Sayfadaki görseller
PDF
ePub

"Thence, Er said, each man, without turning back, went straight on under the throne of Necessity, and when each, even unto the last, was come out through it, they all together journeyed to the Plain of Lethe, through terrible burning heat and frost; and this Plain is without trees or any herb that the earth bringeth forth.

"He said that they encamped, when it was already evening, beside the River of Forgetfulness, the water whereof no pitcher holdeth. Now, it was necessary that all should drink a certain measure of the water; but they that were not preserved by wisdom drank more than the measure; and as each man drank, he forgot all. Then he said that when they had fallen asleep and midnight was come, there was thunder and an earthquake, and of a sudden they flew up thence unto divers parts to be born in the flesh, shooting like meteors. But he himself was not suffered to drink of the water: yet by what means and how he came unto his body he knew not; but suddenly he opened his eyes, and lo! it was morning, and he was lying on

the pyre.

“Thus, O Glaucon, was the Tale preserved from perishing, and it will preserve us if we believe in it; so shall we pass over the River of Lethe safely, and keep our Souls undefiled.

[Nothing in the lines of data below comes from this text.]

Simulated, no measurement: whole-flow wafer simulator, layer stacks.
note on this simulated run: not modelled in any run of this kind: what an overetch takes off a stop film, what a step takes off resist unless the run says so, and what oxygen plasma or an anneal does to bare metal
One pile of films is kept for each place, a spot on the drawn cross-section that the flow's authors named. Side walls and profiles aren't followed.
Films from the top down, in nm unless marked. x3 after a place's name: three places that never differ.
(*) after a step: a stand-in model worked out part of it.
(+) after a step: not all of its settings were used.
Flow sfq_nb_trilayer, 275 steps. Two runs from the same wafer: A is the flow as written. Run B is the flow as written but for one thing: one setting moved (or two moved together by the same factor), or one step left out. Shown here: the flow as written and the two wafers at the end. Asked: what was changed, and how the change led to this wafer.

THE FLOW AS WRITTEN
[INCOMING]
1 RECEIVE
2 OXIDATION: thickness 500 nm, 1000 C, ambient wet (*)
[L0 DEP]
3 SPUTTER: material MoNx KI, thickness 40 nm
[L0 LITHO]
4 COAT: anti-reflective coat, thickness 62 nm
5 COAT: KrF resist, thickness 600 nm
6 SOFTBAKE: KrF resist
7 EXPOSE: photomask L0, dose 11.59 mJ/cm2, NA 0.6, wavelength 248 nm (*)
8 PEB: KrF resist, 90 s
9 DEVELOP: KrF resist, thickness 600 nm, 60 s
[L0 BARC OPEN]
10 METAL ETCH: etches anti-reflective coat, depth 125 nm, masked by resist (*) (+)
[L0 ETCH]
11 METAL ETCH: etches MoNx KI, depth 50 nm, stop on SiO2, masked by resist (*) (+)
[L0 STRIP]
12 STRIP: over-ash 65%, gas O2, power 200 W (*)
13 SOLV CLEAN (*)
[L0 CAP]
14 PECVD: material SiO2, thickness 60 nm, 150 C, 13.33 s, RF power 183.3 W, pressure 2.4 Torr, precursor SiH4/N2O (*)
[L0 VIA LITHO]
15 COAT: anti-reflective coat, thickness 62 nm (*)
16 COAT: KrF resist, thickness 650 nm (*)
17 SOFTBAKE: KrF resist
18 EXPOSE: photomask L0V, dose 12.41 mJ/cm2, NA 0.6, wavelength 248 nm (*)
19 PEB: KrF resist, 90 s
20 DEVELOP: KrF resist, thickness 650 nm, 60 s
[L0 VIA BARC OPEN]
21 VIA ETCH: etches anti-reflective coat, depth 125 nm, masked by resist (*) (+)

"This is my counsel: let us believe that the Soul is immortal, and able to bear all ill and all good, and let us always keep to the upward way, and practise justice in all things with understanding, that we may be friends both with ourselves and with the Gods, both whilst we sojourn here, and when we receive the prizes of our justice, like unto Conquerors at the Games which go about gathering their wages; and that both here, and in the journey of a thousand years of which I told, we may fare well."

OBSERVATIONS ON THE MYTH OF ER

I

Let us begin with the geography and cosmography of the Myth.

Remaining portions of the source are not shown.